One of my early memories is of entering a cake decorating contest. I was probably nine years old and we were living in Richmond B.C. I have no actual recollection of how I decorated my entry: I just remember how betrayed I felt when I realized that many of the elaborate entries were probably not decorated by the children who entered them.
Five years later, my little sister was born and I became her personal cake decorator. My method was to paint a picture with icing, so that she had a unicorn or a Holly Hobbie doll or whatever she wanted that year on her cake. There was no contest; just a celebration when my work was briefly displayed, and then consumed.
When my own kids were little, I decorated lots of cakes, but I remember almost none of them. This may be a function of being so sleep deprived that the memories didn't stick, or it may be that the parties I threw for them were so elaborate that the cake was just one element among many. For instance, I don't remember the cake that went with the Star Wars party. I do remember the dowelling light sabres that destroyed the Death Star pinata.

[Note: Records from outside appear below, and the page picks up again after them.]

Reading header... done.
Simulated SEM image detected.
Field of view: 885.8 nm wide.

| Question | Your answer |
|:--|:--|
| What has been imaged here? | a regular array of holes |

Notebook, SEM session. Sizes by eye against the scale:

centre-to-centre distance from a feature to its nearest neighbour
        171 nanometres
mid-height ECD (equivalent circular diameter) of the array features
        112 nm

One of the last cakes I remember decorating was very simple. My younger son had won a rock climbing party, and so I made a rock climbing cake. I cut a chocolate cake into randomly sized chunks, piled them into a mountain covered by icing, and arranged little lego men as climbers. It was awesome, and it was easy enough for any 9 year old to replicate.
There is something wonderfully extravagant about pouring creativity and hope and celebration into something that will be admired for a few moments and then cut into pieces and forgotten.